The indie pop band MGMT made a long-awaited appearance in Philly at the Electric Factory on March 20th, on tour for their new album Little Dark Age. The first thing I noticed as I walked in was the eclectic crowd that the band inspired to come out on a Tuesday night. From teenage girls sporting Adidas superstars to artsier aged men rocking hat pins and long hair, everyone was there because they loved the music. This is a testament to the genre mixing MGMT has done and is still expertly doing. They artfully arrange elements of psychedelic synth and trippy visuals to create a cohesive aesthetic that disguises itself as another pop top twenty performance, but is really keeping the spirit of freedom from the 1960s alive and breathing.
The opener was Matthew Dear, a one-man DJ, who commanded many mix boards and a strange combination of instruments. He combined these with his echoey, eerie voice that filled the cavernous warehouse and reverberated off the wall of an audience starting to stack up waiting for the main show. He built excitement for MGMT, while playing a significant set that I can only describe as a tropical psychedelic vibe, placing the audience into an intensely colorful white sand beach in Southern California.
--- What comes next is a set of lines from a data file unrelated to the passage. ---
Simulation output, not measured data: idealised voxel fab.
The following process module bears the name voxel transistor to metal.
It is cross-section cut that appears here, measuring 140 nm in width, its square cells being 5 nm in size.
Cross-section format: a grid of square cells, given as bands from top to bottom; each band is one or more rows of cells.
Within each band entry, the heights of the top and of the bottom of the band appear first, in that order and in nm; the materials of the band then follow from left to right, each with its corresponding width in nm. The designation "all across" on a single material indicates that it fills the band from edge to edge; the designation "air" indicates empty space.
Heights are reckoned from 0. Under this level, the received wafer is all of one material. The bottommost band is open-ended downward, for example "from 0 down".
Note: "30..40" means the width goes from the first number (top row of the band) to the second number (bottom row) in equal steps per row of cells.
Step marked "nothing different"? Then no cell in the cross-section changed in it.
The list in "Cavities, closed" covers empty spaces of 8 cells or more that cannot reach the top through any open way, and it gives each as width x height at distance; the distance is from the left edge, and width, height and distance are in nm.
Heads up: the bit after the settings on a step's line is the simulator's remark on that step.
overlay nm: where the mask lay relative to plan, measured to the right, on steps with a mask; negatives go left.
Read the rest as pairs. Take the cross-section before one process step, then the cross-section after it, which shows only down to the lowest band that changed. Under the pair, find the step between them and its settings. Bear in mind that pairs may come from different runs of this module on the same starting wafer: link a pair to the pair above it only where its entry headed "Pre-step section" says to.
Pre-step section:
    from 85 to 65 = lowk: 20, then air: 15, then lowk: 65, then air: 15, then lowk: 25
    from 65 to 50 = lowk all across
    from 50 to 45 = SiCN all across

MGMT came on around nine and the audience cheered, ready to really get the party started. In the crowd, there were debates before the show what song they’d open with, “She Works Out Too Much” (the first song on their new album) or a classic like “Electric Feel.” While both songs were played later in the show, they opened with the title track to their newest album, “Little Dark Age.” The concert continued to build and kept everyone dancing and singing throughout the night as the band played their two-hour set. The atmosphere was transformed from a North Philly warehouse to a kaleidoscope of moving people, with the help of stage props like Greek columns and house plants, a dramatic screen with visuals like flowers and eyes squiggling through the background, and a disco ball that dropped right above my head.
The audience left buzzing, everyone seeming to have heard their favorite song played at some point in the night, and all having a renewed appreciation for the band’s talent. I can easily mark that as one of my favorite Tuesdays in college so far, and I can’t wait for MGMT to come back to Philly.